Most of these BPO's are not American Corporate Citizens and there is no reason to offer these corps. enhanced work-permits (L-1 and H-1B) meant for American companies.
BPO's should be required to use the B-1 visa for short-term product installation and training only.
The H-1B (and L-1) visa programs are broken on the enrollment side.

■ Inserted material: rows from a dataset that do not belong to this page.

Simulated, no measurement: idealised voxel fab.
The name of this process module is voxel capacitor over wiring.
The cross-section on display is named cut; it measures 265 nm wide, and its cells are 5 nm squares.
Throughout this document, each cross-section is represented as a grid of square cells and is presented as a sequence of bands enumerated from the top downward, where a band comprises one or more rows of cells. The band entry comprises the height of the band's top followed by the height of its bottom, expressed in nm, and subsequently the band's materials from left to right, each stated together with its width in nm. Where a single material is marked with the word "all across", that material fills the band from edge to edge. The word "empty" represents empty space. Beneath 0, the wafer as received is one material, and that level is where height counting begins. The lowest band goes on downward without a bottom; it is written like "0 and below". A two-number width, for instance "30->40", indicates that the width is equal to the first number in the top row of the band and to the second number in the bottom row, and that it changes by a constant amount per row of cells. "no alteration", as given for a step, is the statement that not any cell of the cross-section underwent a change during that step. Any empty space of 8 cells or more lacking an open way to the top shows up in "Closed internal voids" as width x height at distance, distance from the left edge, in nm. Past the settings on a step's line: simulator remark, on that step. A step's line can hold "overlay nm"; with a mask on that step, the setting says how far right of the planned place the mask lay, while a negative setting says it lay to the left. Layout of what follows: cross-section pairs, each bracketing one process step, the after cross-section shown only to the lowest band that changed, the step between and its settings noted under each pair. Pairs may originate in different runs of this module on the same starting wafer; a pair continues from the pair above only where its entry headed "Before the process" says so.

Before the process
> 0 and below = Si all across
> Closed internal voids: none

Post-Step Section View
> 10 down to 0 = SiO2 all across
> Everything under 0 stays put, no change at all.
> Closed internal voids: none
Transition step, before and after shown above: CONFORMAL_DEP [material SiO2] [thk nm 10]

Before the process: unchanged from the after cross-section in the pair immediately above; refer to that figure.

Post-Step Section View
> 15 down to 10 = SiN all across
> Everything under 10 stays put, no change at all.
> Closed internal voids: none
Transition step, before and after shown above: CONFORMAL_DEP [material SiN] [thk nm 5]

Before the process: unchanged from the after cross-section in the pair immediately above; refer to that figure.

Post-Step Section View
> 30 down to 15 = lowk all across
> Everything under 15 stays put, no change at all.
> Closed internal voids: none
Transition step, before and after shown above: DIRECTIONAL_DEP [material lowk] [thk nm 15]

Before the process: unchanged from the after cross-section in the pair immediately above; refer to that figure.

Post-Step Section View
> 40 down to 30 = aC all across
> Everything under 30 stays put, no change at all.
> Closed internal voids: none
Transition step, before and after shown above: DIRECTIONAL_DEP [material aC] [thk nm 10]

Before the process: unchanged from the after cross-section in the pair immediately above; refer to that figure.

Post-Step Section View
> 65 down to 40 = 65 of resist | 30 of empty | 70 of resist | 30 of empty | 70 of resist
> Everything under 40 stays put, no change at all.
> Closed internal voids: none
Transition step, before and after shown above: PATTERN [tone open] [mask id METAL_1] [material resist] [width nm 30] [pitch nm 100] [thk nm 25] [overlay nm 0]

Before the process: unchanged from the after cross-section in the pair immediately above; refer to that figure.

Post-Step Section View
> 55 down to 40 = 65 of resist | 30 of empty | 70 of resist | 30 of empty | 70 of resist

As currently administered, the two systems simply assist in pushing careers offshore.
deb
April 10, 2008, 9:57am (report abuse)With 80,000 jobs lost by us citizens in the last month, reserving more jobs for non citizens is disgusting and unconscionable. Foreign companies have no need for these visas, they are just using it to get free training for their workers so they can take the whole job back to their country.
PG
April 12, 2008, 11:58am (report abuse)If the bill is limiting the use of H1s to only US based companies or rather US headquartered companies then probably even the 65000 cap will be enough. On the other hand it does raise a WTO issue. If the US discriminates against non US headquartered companies in the sale of services then say France could charge higher sales taxes on Boeing planes than on Airbus planes or India could charge higher taxes on Coca Cola than a local cola drink.
Kr
April 18, 2008, 6:41pm (report abuse)In my View this will improve economy indirectly. Sense of security to highly paid employees will result in increased spending. Especially in housing sector.
andy
April 18, 2008, 7:08pm (report abuse)80,000 Jobs lost by us citizens..
how many Doctors
how many Scientists
how many Nurses
how many with advanced degrees
how many with MBA's
susan
August 19, 2008, 11:56pm (report abuse)Remember the H1B visa program is not only for the IT sector. America is in urgent need of educators (math, science, foreign languages)and health care professionals too. These sectors benefit from this working visa program as well.
LL
September 29, 2008, 3:54pm (report abuse)This bill not only help retain jobs here but also prevents outsource in bio, physics, and engineering fields.
RNBrown
October 21, 2008, 8:06am (report abuse)Massive influx of cheap off-shore IT workers will adversely impact wages and job opportunities for US based IT workers.